Wednesday, June 15, 2011

Why I'm not a Perfect Mom



(Reason 1265 I'm not a Perfect Mom, I love taking and posting pictures like this of my kiddos)

I had a totally different post in mind today, but after this morning's breakfast routine, I found myself wanting to steer today's post in a new direction...

Why I am not a member of the "Perfect Mom Club"....

Now I'm not sure if the reason for me airing my "mommy dirty laundry" is to just express it out loud, and get it off my chest, or to maybe get some validation that I'm not the only one who is denied membership of being a Perfect Mom....

This morning was a PERFECT example of my far from perfect status...
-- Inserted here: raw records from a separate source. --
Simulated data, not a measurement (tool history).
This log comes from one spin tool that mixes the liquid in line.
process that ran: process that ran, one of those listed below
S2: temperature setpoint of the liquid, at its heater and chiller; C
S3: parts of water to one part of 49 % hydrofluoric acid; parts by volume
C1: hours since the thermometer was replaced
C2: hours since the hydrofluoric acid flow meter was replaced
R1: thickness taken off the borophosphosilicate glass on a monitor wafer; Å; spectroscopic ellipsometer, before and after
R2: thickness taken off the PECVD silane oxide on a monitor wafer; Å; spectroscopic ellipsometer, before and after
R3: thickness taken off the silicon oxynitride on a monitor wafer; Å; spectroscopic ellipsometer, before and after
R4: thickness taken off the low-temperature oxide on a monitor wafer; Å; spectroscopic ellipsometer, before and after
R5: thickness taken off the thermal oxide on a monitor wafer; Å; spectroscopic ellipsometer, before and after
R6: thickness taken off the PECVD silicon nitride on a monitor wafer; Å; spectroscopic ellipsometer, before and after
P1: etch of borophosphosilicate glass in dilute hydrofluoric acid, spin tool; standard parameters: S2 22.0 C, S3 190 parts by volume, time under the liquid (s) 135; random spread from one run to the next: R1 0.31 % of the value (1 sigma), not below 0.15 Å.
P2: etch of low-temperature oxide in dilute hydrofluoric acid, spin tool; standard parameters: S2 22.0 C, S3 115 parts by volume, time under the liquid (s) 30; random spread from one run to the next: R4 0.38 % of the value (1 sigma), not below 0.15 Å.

Did I give my child Chocolate pudding at breakfast....as a bribe for him to eat his fruit? Guilty as charged.....

Have I used Elmo and Dora as unpaid babysitters a few times, so I could fold a load of laundry or empty the dishwasher? I have.....

Have I succumbed to a fit of laughter in front of my son, when I should have been discipling him for covering with an entire bag of flour.....I bow my head in shame....

Have I lost my temper a time or two, and yelled when I should have counted to 10......10 times.....YES YES YES.....

After having forgotten to refill the diapers in the diaper bag, have I stuffed my sons pants with T.P. in a poor attempt at being McGyver? You Can Read That Story HERE

Do I try EVERY Day to be the best mom and wife I can? Absolutely!

Do I Take the "Rule" book of good parenting, and stuff it under my living room couch some days? Some Days I wish I could Burn it

Do I really want to be a member of an exclusive club that says that unless I do everything by the book, I won't raise a healthy, happy and well rounded child? Perfection is overrated anyway


I could list 1000 things that I know would secure my permanent ban from ever joining the "Perfect Mom's Club"....though I'm thinking the people that are members are either A) Stepford Wives which is just plain creepy....or B) it's something a kin to the Loch Ness Monster....and it's out there yet no one really can prove they've seen it.....

Even with doing some things that I know may bring a frown among the other mom's at the playground ie: the pudding for breakfast incident.....but it WAS sugar free...I'm sure I would be hard pressed to find one amongst them that hasn't pulled a similar stunt a time or two...maybe it was giving into a tantrum in the checkout line of Target....just to be able to pay and go....the toy from the $1 bin...was so worth a moment of sanity.......

Parenting like marriage is a marathon not a sprint......Wish I had been philosophical enough to come up with that one, but mine are more along the lines of Parenting is like opening up a baby's diaper...you never know what you are going to get.....see another example....I like diaper humor....stepford mom's don't like diaper humor.....

I feel it's taking each situation as it comes....and I think NOT being perfect allows for fun, and spontaneity, and being honest and human....and showing our children, that yes mommy does make mistakes. Mommy is sorry for yelling, or sometimes we do eat dessert first......

It's life...life isn't perfect...and I think on many occasions the things we as moms read, lend itself to our putting ourselves down, and doubting our worth as effective parents...when in reality we should embrace the fact that we are learning just as much as our kids are.

So The Perfect Mom's can have their club.....I'd much rather hang out with the bunch of hooligans and rag-a-muffins that aren't perfect....

who's with me?




2 comments:

Beck said...

I'm so with you! Although my youngest is now 14, oldest soon to be 20. If there are those "perfect moms" I've yet to meet any. Maybe I'm always in the wrong (well right) place because I wouldn't want to. They'd die if they knew how some of us have raised our children. Well, mine have survived. The 20yr old is proof I did ok. Ha! I loved/enjoyed reading your blog!! Have a great day! I'd really have to say, I feel sorry for the kids and husbands who have "The perfect mom" ha! Whatever that is. The only days I know in fact I'm perfect, is when one of my teen girlks are mad and hates me! Then I'm pretty ok! :)

Urban Earthworm said...

I'm in. Even though I'm obsessive about food, there is a chance my 9 month old has tasted ice cream a couple times. And even though I tend to think of TV as the devil, it's possible he recognizes the theme song to Ally McBeal (of all things . . .)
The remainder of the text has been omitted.